Hanley Economic cuts RIO rates by up to 1.24%

The Society's range offers products for borrowers with and without a Lasting Power of Attorney or Continuing Power of Attorney.

Related topics:  Later Life,  Mortgages
Rozi Jones | Editor, Financial Reporter
23rd July 2024
Hanley BS
"Over the years, market dynamics and borrowing demographics have evolved significantly, underscoring the growing importance of the later life lending sector."
- David Lownds, head of products and marketing at Hanley Economic

Hanley Economic Building Society has cut rates by up to 1.24% on a pair of variable discount for term retirement interest-only (RIO) mortgages for borrowers with and without a Lasting Power of Attorney (LPA) or a Continuing Power of Attorney (CPA), as this is known in Scotland.

The variable discount for term RIO mortgage requiring an LPA/CPA has an initial pay rate of 5.20%, which represents a 3.29% discount from the Society’s standard variable rate of 8.49% and is available up to 50% LTV for purchase or remortgage purposes. This product previously had a pay rate of 6.04%, representing a 0.84% reduction.

The variable discount for term RIO mortgage which does not require an LPA/CPA has an initial pay rate of 5.30%, which represents a 3.19% discount from the Society’s standard variable rate of 8.49% and is available up to 50% LTV for purchase or remortgage purposes. This product previously had a pay rate of 6.54%, representing a 1.24% reduction.

The products have no ERCs and no overpayment restrictions and also come with a free valuation alongside no application or arrangement fees and £250 cashback.

They are applicable for properties throughout England, Wales and Scotland (Scottish Islands by referral), have a minimum loan size of £10,000 and a maximum loan size of £750,000.

Each case will be assessed on an individual basis by the in-house underwriting team, meaning no credit scoring.

David Lownds, head of products and marketing at Hanley Economic, commented: “Over the years, market dynamics and borrowing demographics have evolved significantly, underscoring the growing importance of the later life lending sector.
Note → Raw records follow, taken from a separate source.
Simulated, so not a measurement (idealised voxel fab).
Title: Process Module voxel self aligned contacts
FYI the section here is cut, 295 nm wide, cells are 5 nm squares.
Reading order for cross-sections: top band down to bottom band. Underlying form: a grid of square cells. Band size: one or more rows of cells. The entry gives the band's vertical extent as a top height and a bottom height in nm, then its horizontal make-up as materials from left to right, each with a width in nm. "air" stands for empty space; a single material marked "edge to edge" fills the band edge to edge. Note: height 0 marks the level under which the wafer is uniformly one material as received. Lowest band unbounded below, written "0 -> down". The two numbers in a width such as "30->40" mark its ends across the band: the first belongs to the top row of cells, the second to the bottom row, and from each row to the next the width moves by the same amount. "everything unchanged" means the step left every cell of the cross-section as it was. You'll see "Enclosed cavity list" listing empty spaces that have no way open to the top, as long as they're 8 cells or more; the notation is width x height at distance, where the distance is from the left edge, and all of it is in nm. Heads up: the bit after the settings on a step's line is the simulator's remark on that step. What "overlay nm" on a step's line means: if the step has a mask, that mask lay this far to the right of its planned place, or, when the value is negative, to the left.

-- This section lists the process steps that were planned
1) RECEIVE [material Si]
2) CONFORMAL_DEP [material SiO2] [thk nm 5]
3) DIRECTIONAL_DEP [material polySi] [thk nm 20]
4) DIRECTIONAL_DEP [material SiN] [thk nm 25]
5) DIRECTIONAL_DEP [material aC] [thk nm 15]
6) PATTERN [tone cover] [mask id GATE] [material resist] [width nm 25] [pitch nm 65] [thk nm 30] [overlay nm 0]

"Within this, RIO mortgages provide a crucial option for older generations looking to access substantial equity for various purposes and are quickly becoming a prominent topic across the intermediary market.

“This trend is expected to continue growing in H2 2024, and these rate reductions highlight our ongoing commitment to supporting this essential group of borrowers, and intermediaries who are active in this vital sector."